Robert Miles Parker

1939–2012

Robert Miles Parker was an artist and preservationist whose pen-and-ink drawings of urban landscapes displayed a whimsical delight in storefronts, apartment buildings, houses and theaters. His lively Manhattan’s architectural drawings were representational but far from architecturally precise. His drawings were shown in both private galleries and public places, including the Empire State Building, the New York Public Library and the Museum of the City of New York.

“Upper West Side: New York,” a book of Mr. Parker’s drawings of buildings, street scenes and cityscapes, along with personal commentary, was published by Harry N. Abrams in 1988. Other books include “L.A.,” featuring drawings of Los Angeles, and “Images of American Architecture,” a collection of drawings from around the United States.

Most recently Mr. Parker was known for his drawings of Broadway theaters, both their facades and their interior details, portraying the handsome intricacies of their designs with suggestive loops and squiggles, a kind of controlled capriciousness. They demonstrated the evolution of work that had grown more fanciful over the years. Beginning in the 1980s, making his way through more than 30 Broadway theaters, Mr. Parker made well over 200 drawings, like those of the Shubert on West 44th Street, depicting it as the home of “A Chorus Line,” and the Majestic down the street, where “The Phantom of the Opera” remains a fixture.

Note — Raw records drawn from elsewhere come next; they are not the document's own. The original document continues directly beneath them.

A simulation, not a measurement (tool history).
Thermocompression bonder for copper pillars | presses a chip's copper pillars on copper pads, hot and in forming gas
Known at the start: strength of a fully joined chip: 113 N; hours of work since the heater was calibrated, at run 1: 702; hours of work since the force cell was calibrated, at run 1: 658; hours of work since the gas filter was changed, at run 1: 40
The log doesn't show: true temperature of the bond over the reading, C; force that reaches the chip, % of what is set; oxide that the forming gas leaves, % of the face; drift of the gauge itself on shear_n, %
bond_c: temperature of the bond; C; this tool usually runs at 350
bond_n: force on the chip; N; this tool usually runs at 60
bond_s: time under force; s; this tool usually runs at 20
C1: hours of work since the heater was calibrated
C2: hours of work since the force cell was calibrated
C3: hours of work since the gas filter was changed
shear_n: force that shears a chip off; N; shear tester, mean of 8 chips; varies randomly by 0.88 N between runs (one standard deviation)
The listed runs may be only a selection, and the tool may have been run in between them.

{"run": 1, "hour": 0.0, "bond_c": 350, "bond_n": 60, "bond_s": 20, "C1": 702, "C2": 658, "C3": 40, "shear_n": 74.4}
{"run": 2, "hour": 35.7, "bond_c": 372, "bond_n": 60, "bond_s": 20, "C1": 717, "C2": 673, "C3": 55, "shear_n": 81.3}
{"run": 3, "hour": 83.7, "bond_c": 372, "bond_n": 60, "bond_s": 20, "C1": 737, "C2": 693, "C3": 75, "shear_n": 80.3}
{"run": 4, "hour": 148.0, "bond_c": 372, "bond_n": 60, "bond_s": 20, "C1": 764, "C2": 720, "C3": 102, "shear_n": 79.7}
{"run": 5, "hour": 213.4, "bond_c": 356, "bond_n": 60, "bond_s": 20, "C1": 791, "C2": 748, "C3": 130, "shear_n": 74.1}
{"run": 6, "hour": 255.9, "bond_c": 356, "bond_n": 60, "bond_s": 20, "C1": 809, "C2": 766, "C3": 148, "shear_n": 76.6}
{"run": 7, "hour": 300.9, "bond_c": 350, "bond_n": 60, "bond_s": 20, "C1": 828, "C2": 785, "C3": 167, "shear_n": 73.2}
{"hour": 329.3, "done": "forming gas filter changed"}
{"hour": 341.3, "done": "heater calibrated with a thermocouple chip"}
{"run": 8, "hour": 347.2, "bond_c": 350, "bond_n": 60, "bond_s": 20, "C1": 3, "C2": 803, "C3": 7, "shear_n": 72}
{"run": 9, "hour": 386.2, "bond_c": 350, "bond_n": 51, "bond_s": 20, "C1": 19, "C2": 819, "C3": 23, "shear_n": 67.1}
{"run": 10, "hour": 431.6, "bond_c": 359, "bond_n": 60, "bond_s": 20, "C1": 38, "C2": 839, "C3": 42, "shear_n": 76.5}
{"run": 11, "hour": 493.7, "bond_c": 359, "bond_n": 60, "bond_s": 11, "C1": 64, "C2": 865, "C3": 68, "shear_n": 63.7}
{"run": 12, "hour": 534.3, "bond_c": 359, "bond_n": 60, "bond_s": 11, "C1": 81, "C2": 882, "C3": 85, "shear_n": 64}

Along with being an artist, Miles founded the Save Our Heritage Organization , known as SOHO, in San Diego, which raised money to reclaim a number of Victorian houses and other neglected buildings in the city. With the County of San Diego, SOHO also created Heritage Park in the city’s Old Town section, where a handful of historic structures, including the Sherman-Gilbert House, were relocated.